Pepsi Beverages reached a settlement agreement with the Equal Employment Opportunity Commission (EEOC), in which it will pay $3.13 million and modify its training and hiring processes based on allegations of racial discrimination. An investigation by the EEOC found evidence that Pepsi’s use of criminal background checks during the hiring process had an adverse and disproportionate impact on black job applicants. Under Pepsi’s policy, job applicants who had been arrested pending prosecution were refused job offers, even if they had not been convicted. In addition, Pepsi’s policy denied employment to job applicants arrested or convicted of particular minor offenses. The EEOC found that Pepsi’s policy disproportionately impacted more than three hundred individuals.

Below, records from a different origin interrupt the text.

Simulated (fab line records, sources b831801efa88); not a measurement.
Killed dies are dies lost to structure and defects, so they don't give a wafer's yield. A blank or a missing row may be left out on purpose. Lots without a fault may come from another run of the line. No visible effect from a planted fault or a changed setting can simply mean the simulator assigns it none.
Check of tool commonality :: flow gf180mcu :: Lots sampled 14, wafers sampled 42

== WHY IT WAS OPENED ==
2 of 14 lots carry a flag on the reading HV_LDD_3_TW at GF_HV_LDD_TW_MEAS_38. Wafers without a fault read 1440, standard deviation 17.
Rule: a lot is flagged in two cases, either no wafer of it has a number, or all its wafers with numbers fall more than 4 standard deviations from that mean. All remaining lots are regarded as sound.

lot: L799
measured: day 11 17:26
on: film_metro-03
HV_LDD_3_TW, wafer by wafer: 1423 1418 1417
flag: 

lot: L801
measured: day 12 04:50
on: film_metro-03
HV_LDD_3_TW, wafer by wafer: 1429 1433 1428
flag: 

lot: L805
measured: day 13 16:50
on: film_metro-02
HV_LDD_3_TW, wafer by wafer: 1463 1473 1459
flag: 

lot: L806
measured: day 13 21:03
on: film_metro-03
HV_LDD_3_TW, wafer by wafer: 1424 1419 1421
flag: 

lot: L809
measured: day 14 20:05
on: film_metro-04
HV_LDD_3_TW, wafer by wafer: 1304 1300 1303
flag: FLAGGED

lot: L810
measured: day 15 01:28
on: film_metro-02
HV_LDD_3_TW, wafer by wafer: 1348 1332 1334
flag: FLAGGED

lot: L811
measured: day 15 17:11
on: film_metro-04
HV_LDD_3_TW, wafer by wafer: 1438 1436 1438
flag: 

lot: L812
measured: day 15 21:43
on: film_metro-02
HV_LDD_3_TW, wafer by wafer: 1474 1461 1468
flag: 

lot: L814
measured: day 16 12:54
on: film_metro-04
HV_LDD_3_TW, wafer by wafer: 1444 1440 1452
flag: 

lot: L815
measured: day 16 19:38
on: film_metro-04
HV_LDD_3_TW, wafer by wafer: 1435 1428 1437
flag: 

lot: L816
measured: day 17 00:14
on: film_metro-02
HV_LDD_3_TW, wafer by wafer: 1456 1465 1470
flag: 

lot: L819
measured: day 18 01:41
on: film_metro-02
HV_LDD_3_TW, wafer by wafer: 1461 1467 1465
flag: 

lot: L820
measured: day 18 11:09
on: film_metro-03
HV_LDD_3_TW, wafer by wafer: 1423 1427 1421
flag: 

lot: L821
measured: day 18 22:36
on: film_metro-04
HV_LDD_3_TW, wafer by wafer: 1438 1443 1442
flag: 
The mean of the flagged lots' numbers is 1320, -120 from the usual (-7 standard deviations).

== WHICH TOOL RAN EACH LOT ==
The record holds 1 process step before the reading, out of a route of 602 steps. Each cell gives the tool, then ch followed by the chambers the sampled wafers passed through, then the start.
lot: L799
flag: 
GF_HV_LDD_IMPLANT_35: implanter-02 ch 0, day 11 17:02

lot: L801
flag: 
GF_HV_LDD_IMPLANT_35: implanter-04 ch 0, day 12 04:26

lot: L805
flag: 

This case demonstrates how a policy that is not specifically intended to discriminate may still violate anti-discrimination laws. Disparate impact gives rise to liability where a facially neutral employment practice or policy, that serves no purpose in promoting a legitimate business interest, disproportionately affects employees in a certain protected class. Under this framework, proof of discriminatory animus is unnecessary.
The Supreme Court’s ruling in Griggs v. Duke Power Co., which was decided just two years after race discrimination in the workplace became illegal, is a prime example. There, the company required job applicants to obtain a high school education or to pass a standardized general intelligence test as a condition of employment. At the time, these requirements disproportionately affected black applicants. In considering whether this policy violated Title VII, the Court stated “the consequence would appear to be directly traceable to race,” noting that blacks “have long received inferior education in segregated schools.” Finally, the Court found that “neither the high school completion requirement nor the general intelligence test is shown to bear a demonstrable relationship to successful performance of the jobs for which it was used.” For these reasons, the policy violated Title VII.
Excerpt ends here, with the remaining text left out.